Degeneracies and scaling relations in general power-law models for gravitational lenses

MNRAS 332 (2002) 951

DOI: 10.1046/j.1365-8711.2002.05426.x (http) or 10.1046/j.1365-8711.2002.05426.x (doi)
ADS bibcode 2002MNRAS.332..951W
astro-ph/0202376

O. Wucknitz [1,2]

  1. Hamburger Sternwarte, Gojenbergsweg 112, D-21029 Hamburg, Germany
  2. Jodrell Bank Observatory, Macclesfield, Cheshire SK11 9DK, UK

Abstract

The time delay in gravitational lenses can be used to derive the Hubble constant in a relatively simple way. The results of this method are less dependent on astrophysical assumptions than in many other methods. For systems with accurately measured positions and time delays, the most important uncertainty is related to the mass model used. Simple parametric models like isothermal ellipsoidal mass distributions seem to provide consistent results with a reasonably small scatter when applied to several lens systems. We discuss a family of models with a separable radial power-law and an arbitrary angular dependence for the potential psi=r^beta F(theta). Isothermal potentials are a special case of these models with beta=1. An additional external shear is used to take into account perturbations from other galaxies. Using a simple linear formalism for quadruple lenses, we can derive H0 as a function of the observables and the shear. If the latter is fixed, the result depends on the assumed power-law exponent according to H0 propto (2-beta)/beta. The effect of external shear is quantified by introducing a `critical shear' gamma_c as a measure for the amount of shear that changes the result significantly. The analysis shows, that in the general case H0 and gamma_c do not depend on the position of the lens galaxy. Spherical lens models with images close to the Einstein radius with fitted external shear differ by a factor of beta/2 from shearless models, leading to H0 propto 2-beta in this case. We discuss these results and compare with numerical models for a number of real lens systems.

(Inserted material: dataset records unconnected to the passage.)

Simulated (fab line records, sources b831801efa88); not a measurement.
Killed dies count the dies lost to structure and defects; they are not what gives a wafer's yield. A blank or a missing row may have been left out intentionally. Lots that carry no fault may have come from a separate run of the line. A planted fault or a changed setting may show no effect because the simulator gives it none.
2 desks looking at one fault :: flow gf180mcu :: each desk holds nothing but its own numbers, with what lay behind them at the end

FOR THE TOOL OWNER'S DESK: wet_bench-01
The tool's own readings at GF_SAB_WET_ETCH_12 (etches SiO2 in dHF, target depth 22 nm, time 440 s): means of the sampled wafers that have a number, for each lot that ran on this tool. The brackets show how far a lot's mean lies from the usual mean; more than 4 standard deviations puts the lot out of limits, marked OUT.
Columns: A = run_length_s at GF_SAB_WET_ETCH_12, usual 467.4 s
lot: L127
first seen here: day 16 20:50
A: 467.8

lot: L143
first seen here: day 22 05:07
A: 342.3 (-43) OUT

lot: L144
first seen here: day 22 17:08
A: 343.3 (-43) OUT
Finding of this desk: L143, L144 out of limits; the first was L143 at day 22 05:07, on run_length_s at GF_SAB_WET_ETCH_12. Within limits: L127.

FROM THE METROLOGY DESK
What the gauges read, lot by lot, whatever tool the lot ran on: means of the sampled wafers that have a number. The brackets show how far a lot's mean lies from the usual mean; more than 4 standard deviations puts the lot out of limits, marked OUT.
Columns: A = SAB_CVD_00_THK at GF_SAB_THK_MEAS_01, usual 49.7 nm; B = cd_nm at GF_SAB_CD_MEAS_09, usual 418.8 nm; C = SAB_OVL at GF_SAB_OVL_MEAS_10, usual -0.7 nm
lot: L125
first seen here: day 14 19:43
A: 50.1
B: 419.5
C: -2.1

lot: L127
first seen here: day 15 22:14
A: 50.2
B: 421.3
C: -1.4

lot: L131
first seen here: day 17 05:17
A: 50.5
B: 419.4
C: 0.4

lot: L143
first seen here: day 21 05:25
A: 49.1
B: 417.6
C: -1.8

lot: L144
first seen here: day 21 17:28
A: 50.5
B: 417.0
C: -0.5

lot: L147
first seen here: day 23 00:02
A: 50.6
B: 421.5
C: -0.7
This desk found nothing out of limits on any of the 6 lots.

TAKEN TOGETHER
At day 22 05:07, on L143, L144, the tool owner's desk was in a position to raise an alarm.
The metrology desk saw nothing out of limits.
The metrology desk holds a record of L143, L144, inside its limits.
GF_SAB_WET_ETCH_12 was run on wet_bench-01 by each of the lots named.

Key words: gravitational lensing -- quasars: individual: Q2237+0305 -- quasars: individual: PG1115+080 -- quasars: individual: RX J0911.4+0551 -- quasars: individual: B1608+656 -- distance scale

For more details, have a look at my PhD thesis.


MNRAS 332 (2002) 951 (link to online journal)
DOI (Digital Object Identifier): 10.1046/j.1365-8711.2002.05426.x (http) or 10.1046/j.1365-8711.2002.05426.x (doi)
ADS bibcode 2002MNRAS.332..951W (link to ADS entry)
astro-ph/0202376 (link to e-print archive)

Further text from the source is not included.